Though REITS got off to a slow start, the Tax Reform Act of 1986 and the booming real estate cycle of the 1990s have spurred this investment vehicle. According to NAREIT, modern REITS offer three important qualities that were previously unavailable: liquidity, security, and performance.

Liquidity: Real estate was previously viewed as an illiquid asset. (Physical real estate holdings by individuals are still illiquid assets.) Investors can now buy and sell interests in diversified portfolios of properties through the public market place of over 200 real estate companies.

Security: Real estate is a physical asset with a long life and the potential to produce income. REITS tend to have low debt levels, which means greater security for the financial system as a whole. Moreover, since REITS are publicly traded, more information is available (mandated by SEC disclosure and reporting requirements). This includes information about the company and its properties; the management and its business plan; the property markets and their prospects.

Performance: REITS have provided competitive investment performance since their inception. According to the NAREIT, investment performance is comparable to the Russell 2000 Index and has exceeded returns on fixed debt instruments or direct investments in real estate.

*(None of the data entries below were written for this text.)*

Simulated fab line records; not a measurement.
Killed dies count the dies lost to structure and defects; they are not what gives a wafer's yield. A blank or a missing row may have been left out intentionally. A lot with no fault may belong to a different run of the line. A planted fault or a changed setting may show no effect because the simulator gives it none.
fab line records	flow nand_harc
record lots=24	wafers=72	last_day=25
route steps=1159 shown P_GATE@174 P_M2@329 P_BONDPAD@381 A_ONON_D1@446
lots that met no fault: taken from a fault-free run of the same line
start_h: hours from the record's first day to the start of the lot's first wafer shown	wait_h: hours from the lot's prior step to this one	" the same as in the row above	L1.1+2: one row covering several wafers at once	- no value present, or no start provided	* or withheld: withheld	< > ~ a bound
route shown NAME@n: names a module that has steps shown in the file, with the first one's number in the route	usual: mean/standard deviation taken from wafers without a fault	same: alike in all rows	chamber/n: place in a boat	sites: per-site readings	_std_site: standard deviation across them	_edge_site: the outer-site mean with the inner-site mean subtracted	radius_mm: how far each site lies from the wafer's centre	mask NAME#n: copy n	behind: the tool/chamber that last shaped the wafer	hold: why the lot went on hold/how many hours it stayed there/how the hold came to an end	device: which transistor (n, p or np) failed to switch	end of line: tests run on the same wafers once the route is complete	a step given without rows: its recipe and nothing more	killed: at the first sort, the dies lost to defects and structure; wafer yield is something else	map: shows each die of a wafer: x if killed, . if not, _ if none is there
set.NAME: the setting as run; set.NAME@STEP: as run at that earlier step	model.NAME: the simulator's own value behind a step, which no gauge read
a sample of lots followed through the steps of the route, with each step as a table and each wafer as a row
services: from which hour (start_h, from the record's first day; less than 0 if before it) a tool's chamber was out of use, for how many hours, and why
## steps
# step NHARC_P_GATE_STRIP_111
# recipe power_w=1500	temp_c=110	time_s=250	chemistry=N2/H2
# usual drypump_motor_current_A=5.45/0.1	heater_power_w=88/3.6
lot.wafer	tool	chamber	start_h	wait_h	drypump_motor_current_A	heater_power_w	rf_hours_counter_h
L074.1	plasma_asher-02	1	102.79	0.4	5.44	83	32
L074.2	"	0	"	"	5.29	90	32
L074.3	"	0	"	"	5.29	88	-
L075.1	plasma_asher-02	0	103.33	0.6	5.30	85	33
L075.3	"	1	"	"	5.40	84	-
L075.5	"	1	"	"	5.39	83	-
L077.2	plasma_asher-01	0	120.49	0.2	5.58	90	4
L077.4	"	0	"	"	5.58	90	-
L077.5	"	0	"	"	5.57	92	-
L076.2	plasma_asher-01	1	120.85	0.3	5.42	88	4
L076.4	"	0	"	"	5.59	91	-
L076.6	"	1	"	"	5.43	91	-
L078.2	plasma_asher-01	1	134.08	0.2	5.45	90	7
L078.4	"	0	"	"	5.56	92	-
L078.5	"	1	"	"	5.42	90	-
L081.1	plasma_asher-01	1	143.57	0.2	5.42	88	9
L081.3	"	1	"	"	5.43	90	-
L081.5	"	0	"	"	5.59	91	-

The chart above compares annual rates of return in the S&P 500 to the returns for all (equity, mortgage, and hybrid) REITS using the returns from the NAREIT index. Notice that the returns don’t necessarily move in tandem. This makes for a more diversified portfolio because higher returns from REITS might offset losses or lower stock market returns and vice versa. The NAREIT compares returns to the Russell 2000 because these returns tend to be higher than the S&P 500 on average. (We compare the REIT index to the S&P 500 in order to show a longer history; the Russell 2000 history is not available for the entire period here.)

What is the economic underpinning of REIT performance?
REITS were pummeled in the past couple of years, and many analysts believe the time has come for this market sector to shine in 2000. Indeed, earnings of REITS (backed by real properties) have gained even as share prices have eroded (at the same when tech stocks with no earning streams and none on the horizon were skyrocketing – until lately anyway).

Some investors did indeed turn to REITS in the past couple of weeks trying to shelter themselves from the rocky high tech road. According to analysts, earnings are growing 7 to 8 percent a year and dividend payouts are increasing. The average dividend yield is roughly 8.5 percent these days. Furthermore, analysts believe that REITS are undervalued by 10 to 20 percent.

None other than market guru Abby Joseph Cohen, chief investment strategist for Goldman Sachs, recommended this market sector as a good investment alternative when she downsized her asset allocation towards stocks, and particularly downgraded her overweighting in the tech market.

Despite Ms. Cohen’s recommendation, it still begs the question: Why invest in REITS today when interest rates are rising?

A standard economic rule of thumb is that real estate and interest rates are inversely related. That is, when interest rates rise, real estate is less desirable and vice versa. Why would anyone invest in real estate in today’s environment that promises only additional rate hikes by the Federal Reserve Board?

It appears that the relationship between real estate investment trusts and interest rates is not quite as straightforward as the inverse relationship between housing demand and interest rates. After all, a REIT is concerned with the income-producing aspect of the investment, watering down the importance of interest rates alone. For example, REITS suffered in the late 1980s/early 1990s with the glut of office buildings and retail strip malls.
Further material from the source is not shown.